The Australian Competition and Consumer Commission looks set to grant Virgin Atlantic and Virgin Australia authorisation to cooperate on routes.
The “draft determination” – which is proposed to initially last for a five-year period – could pave the way for passengers to take around-the-world trips on one Virgin-branded inventory.
The draft decision covers flights between Australia and the UK and Ireland, via Hong Kong, Los Angeles and “any other future mutual connecting points”.
Earlier this summer the ACCC granted the two carriers interim authorisation, which will remain in place until a final authorisation is announced.

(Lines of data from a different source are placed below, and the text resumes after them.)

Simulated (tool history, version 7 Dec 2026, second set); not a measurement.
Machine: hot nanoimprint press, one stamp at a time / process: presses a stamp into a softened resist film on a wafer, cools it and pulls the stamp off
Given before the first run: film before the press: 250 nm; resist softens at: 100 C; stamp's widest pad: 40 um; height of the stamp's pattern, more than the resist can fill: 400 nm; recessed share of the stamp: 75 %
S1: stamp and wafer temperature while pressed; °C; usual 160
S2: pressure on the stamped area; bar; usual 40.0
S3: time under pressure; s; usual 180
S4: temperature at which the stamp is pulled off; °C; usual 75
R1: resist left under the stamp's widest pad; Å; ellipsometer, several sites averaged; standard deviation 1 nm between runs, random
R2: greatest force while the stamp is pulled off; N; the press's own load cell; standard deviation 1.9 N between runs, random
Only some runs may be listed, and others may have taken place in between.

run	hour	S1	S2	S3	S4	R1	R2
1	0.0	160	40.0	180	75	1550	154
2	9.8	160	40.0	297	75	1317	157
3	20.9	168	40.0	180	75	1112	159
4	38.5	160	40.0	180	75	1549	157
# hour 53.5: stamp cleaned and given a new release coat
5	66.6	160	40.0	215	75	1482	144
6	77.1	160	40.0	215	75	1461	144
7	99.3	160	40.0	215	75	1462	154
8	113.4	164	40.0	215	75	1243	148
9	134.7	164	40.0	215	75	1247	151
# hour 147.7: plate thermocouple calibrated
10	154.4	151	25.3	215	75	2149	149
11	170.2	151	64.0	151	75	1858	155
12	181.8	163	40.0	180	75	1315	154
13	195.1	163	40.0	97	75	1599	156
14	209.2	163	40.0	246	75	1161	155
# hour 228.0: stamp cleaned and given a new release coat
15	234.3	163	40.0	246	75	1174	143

In a statement the Commission said:
“Virgin Australia and Virgin Atlantic are separate businesses that do not operate overlapping services on any routes and are unlikely to do so in the future.
“They already have a codeshare arrangement, which allows each to market flights on planes flown by the other.
“Authorisation will allow the two airlines to coordinate on a wide range of matters, such as jointly managing prices, inventory, and marketing strategies, which are not currently permitted in their existing arm’s length commercial codeshare and loyalty arrangements.”
The ACCC’s Commissoner Stephen Ridgeway said that “In authorising this cooperation, we expect to see improvements to the carriers’ schedules and services to passengers”.
Virgin Australia is owned by a holding company whose stakeholders include Etihad Airways, Nanshan Group, Singapore Airlines, HNA Group and Virgin Group.
Earlier this year the European Commission approved a deal for Air France KLM to acquire 31 per cent of Virgin Atlantic from the Virgin Group, leaving Richard Branson with a 20 per cent share in the carrier. Delta retains a 49 per cent stake in the airline.